By college, my feelings had become like Dr. Jekyll and Mr. Hyde. My boyfriend back then, had to suffer from my neediness of attention and a dearth on my part to be able to be vulnerable to those feelings. After graduation, I forced myself to grapple with those conflicting needs. I explored my spirituality, exorcised some demons, apologized to a bazillion different people, and got comfortable with openly telling people I love them. Sometimes, too often -- sometimes inappropriately -- most times, awkwardly.
Now at 32, I weep with joy, I weep at frustration, and can become teary-eyed for unknown reasons. At night, I dream of sitting in a remote tropical location, wrapped in a loving embrace. Random moments during the day, memories of
- watching sun rays sweep across a lover's face in the morning,
- sharing the magic and beauty of a sunset at the beach, or
- letting the kid in me escape with a boyfriend fill my spirit.

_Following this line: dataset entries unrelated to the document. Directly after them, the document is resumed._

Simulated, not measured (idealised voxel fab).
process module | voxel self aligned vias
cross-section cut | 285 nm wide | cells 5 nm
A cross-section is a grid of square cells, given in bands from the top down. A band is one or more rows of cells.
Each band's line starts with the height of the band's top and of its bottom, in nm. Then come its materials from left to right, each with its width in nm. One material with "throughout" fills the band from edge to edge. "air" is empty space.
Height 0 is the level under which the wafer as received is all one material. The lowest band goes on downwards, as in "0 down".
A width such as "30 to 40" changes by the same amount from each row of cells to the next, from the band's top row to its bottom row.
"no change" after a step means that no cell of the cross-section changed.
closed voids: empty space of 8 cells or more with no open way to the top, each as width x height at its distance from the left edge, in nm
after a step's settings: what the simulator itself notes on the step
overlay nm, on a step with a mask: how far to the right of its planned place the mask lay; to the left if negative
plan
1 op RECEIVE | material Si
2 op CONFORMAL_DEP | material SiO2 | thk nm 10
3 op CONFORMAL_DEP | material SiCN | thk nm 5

- I attend friend's wedding and I am ecstatic about the new path the couple is on;
- I capture a photo of lovers gazing into one another's eyes causing me to grin like The Cheshire Cat ;
- I hear stories of the ups and downs of marriage, I remind the friend with communication this too will pass, and can be hopeful and supportive that their will vanquish whatever foe; and
- I happily send text messages to friends congratulating them on good news.